There’s a guy I know, I had labeled him “The Laziest Person I Ever Met”. Yesterday he changed my opinion of him completely. He went out of his way, inconvienenced himself, and ventured into uncharted territory to help an old man. I was, and am still, impressed.
After work yesterday, I experienced a minor meer-akle. I got home, walked the dawg, and left him tied to the front porch, like always. I went in and got my stuff and came back out to take him snorkeling, and he was gone! I shrugged my shoulders and went to the beach without him. (Poor ‘lil fella!) When I got home, he was tied to the front porch again! A Meer-Ackle! He must have unclipped himself where the leash was attached to his collar, gone for a little run, come back and clipped himself back to the leash! I’da never thunk he coulda done it, but we hold these truths to be self evident.
(Or else I didn’t clip him properly, he got off, and a neighbor clipped him back up when he came home.)
Here’s a pic I took yesterday whilst snorkeling, click to enlarge.
I ended up working yesterday, not for long, but long enough to miss the dive. So I went to a secret beach of mine.
There’s a cave there and it’s really nice. It’d be nicer if people didn’t litter, but all in all it’s a very nice cave. Someone left a beach lounger there and I wonder if it came from the public beach wayyyyy far away.

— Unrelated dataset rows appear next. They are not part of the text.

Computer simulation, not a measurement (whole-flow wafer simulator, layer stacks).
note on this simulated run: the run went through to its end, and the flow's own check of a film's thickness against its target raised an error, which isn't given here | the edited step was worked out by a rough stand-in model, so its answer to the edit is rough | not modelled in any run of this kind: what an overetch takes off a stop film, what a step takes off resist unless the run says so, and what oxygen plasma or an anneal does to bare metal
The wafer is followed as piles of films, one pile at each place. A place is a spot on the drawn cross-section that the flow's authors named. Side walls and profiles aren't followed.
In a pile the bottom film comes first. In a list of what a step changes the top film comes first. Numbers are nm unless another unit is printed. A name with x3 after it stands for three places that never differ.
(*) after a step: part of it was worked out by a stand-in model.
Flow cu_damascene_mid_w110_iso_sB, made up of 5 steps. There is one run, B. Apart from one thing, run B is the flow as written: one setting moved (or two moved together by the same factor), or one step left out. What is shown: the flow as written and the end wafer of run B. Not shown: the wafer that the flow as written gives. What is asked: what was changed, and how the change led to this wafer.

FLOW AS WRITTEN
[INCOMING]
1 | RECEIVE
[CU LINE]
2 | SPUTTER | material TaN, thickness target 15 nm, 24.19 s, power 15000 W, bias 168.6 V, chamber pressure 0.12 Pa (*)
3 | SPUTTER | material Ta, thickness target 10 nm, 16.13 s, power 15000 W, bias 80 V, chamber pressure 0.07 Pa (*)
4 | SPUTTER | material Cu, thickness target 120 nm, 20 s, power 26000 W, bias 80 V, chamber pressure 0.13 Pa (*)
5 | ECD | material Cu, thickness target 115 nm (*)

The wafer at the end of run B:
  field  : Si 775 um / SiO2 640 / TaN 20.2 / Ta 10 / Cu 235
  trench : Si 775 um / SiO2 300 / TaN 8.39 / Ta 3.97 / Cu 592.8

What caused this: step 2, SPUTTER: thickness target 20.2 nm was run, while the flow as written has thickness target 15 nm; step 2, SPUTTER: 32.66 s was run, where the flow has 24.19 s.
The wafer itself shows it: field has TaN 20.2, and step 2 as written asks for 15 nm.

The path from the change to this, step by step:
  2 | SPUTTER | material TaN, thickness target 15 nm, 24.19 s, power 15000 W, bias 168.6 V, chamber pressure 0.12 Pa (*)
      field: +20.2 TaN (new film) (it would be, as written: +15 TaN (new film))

The entrance/exit, from the inside
The beach lounger inside, looks long unused. Notice the green line of algae? I think the sand used to be that deep.
The roots of a tree, underground
Heres a video
Yesterdays dive was good. 185 feet, and my first dive of the year.
After that I had to work at a football game broadcast in the evening. It went well, technically and other wise. My co-worker set up a goal. His team won 3-1.
Today, since I worked Saturday and Sunday for the past two weeks, I’m off. I have another dive scheduled and I’m going to go put together “my Unit”
My plan of the day is to go diving this morning, beach after that, then work this afternoon/evening. The working part isn’t my plan, it’s someone elses.
Last night I had a dream I was eating pizza. I think I know what it means.
It’s one of those days, where I don’t have much to say.
Studying this morning, my brain seemed to be working OK, as compared to yesterday, when it didn’t work at all. How does that work? How can I detect that some days my brain works better than others? There must be a ‘zone of constancy’ in my brain, that does not change, in order for me to compare two differences, otherwise, I could be dumb one day, smart the next, but I’d have no way of knowing. As an other example, if I say “today I feel good” – compared to what? If there wasn’t a physical pain yesterday that is gone today, that I can remember, what determines if I feel better or worse? Is there some chart of the varying degrees of mood? Sometimes, things can seem OK when I am home alone, but when I get around other people, I realize I’m in a really bad mood, and vice versa too, if I am happy and get near someone nasty! But in that case, there are two differences that are being compared. Not so when it’s just me comparing me to me. I was unaware that I was in a good or bad mood when I was alone, there was nothing to compare my mood with. If someone says “My childhood was normal” How do they know, having experienced only one childhood? Normal could be growing up waist deep in a tarpit, eating only cockroaches, just like everybody else.
Just like everybody else, I’m working about 10AM, and I want to make a beach walk with the dawg before I go.
What’s wrong with the sky in this picture? Something seems to be wrong with the clouds!
Yesterday after work I went snorkeling. I took this pic from about 14 feet underwater looking up. I could see the half moon, and was trying to take a pic of the moon from underwater, but you can’t seem to see it in any pictures I took.This is looking back at the shore from about where I was snorkeling when I took the sky pics. It was pretty calm.
I’m awake and was trying to study, but my brain isn’t functioning too well this morning. Yesterday I took a test and got only one wrong. I got it wrong because I was thinking 3/8ths was less than 1/4, not more.
The OI Girl, as you may recall, has gone to Costa Rica and was scheduled to return tomorrow. the reason she left the island was for immigration purposes, as she is switching jobs. When we learned she was leaving the island, I suggested she spend 3 weeks at home. (I was going to suggest a month, but didn’t want to be apart from her a whole month.) I thought it would be a great vacation for her and that she would be all excited, instead, she acted all offended and implied I didn’t love her and wanted her to be gone a long time. Alrighty then! I bought the ticket she found on Expedia, returning in two weeks. Now, her work permit isn’t done yet, and she has to wait (at least) another week to come back. Also, her ticket is non refundable, so guess what? I have to buy another whole ticket for her, round trip, of which she won’t use the return part, just like she’s not using the return portion of the ticket she has. So I just might as well have bought two tickets, and thrown one away, cause of that stupid ass you-don’t-love-me shit.
Won’t happen again. She wanted me to buy another (non-refundable) ticket, but I said no. She’s going to wait till her work permit is ready, then I’ll buy the ticket.
If the roles were reversed, and I got offered a month off work, I would JUMP ON IT!